Cliff Click's talk at JVMLS made it obvious that even for typical Java
or C applications, the limitations of memory bandwidth and cache
locality represent the lion's share of performance loss in modern
applications. JVMs and compilers can do various tricks to improve
this, but at the end of the day you're limited by how much you can fit
into cache and how much back-and-forth you need across threads and
between the CPU and main memory. Given that knowledge...
* Dynamic languages on the JVM have to use boxed numerics most of the
time, which means that we're creating a lot of numeric objects. Some
of these may be nearly free, immediately-collectable. Some may be
eliminated by escape analysis in future versions of the JVM (e.g.
current JDK 7, which has EA on by default). But even with the best
tricks and best GC, the use of objects for numerics is still going to
be slower (on average) than primitives. How to cope with this?
* JVM languages that use closures are forced to heap-allocate
structures in which to hold closed-over values. That means every
instantiation of those closures allocates purely-transient objects,
populates them with data, and passes them down-stack for other code
bodies to use. In this case, the objects are likely to be
longer-lived, though still potentially "youngest" generation. More
troublesome, however, is that no current JVMs can inline closures
through a megamorphic intermediate call, so we lose almost all
inlining-based optimization opportunities like escape analysis or
throw/catch reduction to a jump.
* Languages like JRuby, which have to maintain "out of band" call
stack data (basically a synthetic frame stack for cross-call data)
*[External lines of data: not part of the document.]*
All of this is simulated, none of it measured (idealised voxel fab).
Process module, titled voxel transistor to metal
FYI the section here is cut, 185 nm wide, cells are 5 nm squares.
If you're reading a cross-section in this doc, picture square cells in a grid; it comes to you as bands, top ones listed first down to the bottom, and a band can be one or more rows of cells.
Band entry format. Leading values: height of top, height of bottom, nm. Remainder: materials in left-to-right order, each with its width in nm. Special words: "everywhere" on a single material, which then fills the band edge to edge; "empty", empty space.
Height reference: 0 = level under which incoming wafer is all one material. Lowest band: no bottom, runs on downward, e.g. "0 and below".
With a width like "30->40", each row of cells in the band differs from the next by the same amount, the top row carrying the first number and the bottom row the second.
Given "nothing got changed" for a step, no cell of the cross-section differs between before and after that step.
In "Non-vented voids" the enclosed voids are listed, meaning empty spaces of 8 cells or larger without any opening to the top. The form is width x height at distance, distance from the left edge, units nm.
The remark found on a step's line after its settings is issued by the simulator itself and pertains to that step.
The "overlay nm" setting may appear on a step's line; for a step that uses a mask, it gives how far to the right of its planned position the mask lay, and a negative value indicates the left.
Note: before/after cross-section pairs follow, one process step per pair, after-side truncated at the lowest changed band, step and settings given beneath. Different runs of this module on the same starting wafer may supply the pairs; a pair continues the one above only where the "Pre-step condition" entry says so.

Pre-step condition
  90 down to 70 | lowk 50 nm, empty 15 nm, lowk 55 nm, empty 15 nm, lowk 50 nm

have to either keep a large pre-allocated frame stack in memory or
allocate frames for each call. Both have obvious GC/allocation/cache
effects.
It seems like the current state-of-the-art GC for languages with these
issues would be something G1ish, where both "newborn" and "youthful"
objects can be collected en masse. As far as allocation goes, EA is
the only solution that seems likely to help, but it depends on being
able to inline...something that's hard to do for many calls in dynamic
languages but also for non-closure-converted calls in any of these
languages.
Another wrinkle is the use of immutable structures, as in Clojure. I'm
curious whether such systems generate more garbage than those that
permit the use of in-place-mutable structures (seems to me that they
would) and how that plays into memory bandwidth, allocation and GC
rates, and whether the bulk of the extra garbage is young or gets
tenured in typical usage.
We have been trying to explore the next steps for JRuby performance,
and we have begun to suspect that we're hitting memory/alloc/GC
bottlenecks for many (most?) cases. This is obviously harder to
investigate than straight-up execution performance, since even looking
at the Hotspot assembly output doesn't always make it clear what
memory effects a piece of code will have.
So what have you all been seeing, and what tools are you using to
investigate the memory/alloc/GC impact of your languages?
- Charlie